A real hybrid war, which is simultaneously taking place in several territories, is raging on between Iran and Saudi Arabia, Karim Emile Bitar, a senior fellow at the Institute for International and Strategic Relations in Paris (IRIS) and specialist in Mideast affairs, told Sputnik France, stressing that Lebanon may fall prey to the struggle.
Commenting on the possibility of a war in Lebanon following the sudden resignation of Lebanese Prime Minister Saad Hariri in early November, Bitar noted that no one could tell whether the situation will escalate into a war.
"Very clearly, there was pressure escalated by Saudi Arabia, which, apparently, asked Saad Hariri to resign, protesting against Iran's growing influence at the regional level," the scholar emphasized. "It's not just about Lebanon, it's also related to what is happening in Yemen and in Syria, where the Iranians managed to make Bashar Assad stay in power."
Due to this precondition, "Lebanon risks becoming the arena of confrontation between these regional powers, either directly or indirectly," he believes.
According to Bitar, as of yet there has been a certain balance of power based on "a kind of mutual deterrence": "Neither the Saudis nor Hezbollah are interested in the deterioration of the situation," the specialist noted.
"However, when the situation is so tense, when at the helm there are such tough, impulsive and emotional people as [Crown Prince] Mohammed bin Salman in Saudi Arabia or [President] Donald Trump in the US, a coincidence of various factors could lead to an explosion," he warned.
The scholar bemoaned the fact that Lebanon has become "a hostage to the regional conflicts."
However, over the past couples of weeks, even the Lebanese people, whose attitudes towards Hezbollah's internal policy were negative, felt that the Saudis and Donald Trump have gone too far, he noted.
"When the Saudis asked Hariri to announce the resignation from Saudi Arabia through the Saudi TV channel, they [the Lebanese] saw it as an attack on [the country's] national sovereignty," Bitar said, adding that "sometimes there is a feeling that the Saudis are acting against their own interests."
The specialist believes that France may play a constructive role in solving the political crisis in Lebanon.
The scholar surmised that the US has played a significant role in the ongoing Lebanese crisis: Washington seeks to indirectly hit Iran in Lebanon and Syria, since its initial plan to weaken Tehran through renegotiating the Iran nuclear deal, also known as the Joint Comprehensive Plan of Action (JCPOA), has largely failed.

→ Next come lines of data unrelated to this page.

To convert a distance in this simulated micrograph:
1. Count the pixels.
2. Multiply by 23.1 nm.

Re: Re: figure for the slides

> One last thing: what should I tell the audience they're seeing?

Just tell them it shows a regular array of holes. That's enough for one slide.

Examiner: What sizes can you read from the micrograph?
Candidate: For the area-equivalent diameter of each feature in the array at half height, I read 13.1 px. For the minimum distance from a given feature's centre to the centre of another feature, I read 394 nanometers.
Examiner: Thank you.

"Trump wanted to reconsider the nuclear agreement signed with Iran by his predecessor Barack Obama," Bitar explained. "However, he saw that this was impossible, since it was not a bilateral agreement, but Europe and the United Nations were also the parties to it. At the same time, the Europeans made it clear that they believe that Iran has kept its word, so there is no reason to revise the accord."
Previously, Hariri announced his decision to step down citing assassination fears, saying that the atmosphere in Lebanon reminded him of that before the murder of his father, ex-Lebanese Prime Minister Rafic Hariri, who was killed in 2005.
Hariri served as prime minister from 2009 to 2011 and took office again in November 2016.
He also lashed out at Iran and its ally Hezbollah, a Shi'ite militia operating in Lebanon, for interfering in the affairs of Arab countries. He added that Tehran's arms in the region would be cut off.
Iran denied the claim as groundless, while the leader of Hezbollah, Hassan Nasrallah, said that the Saudi leadership was behind Hariri's resignation.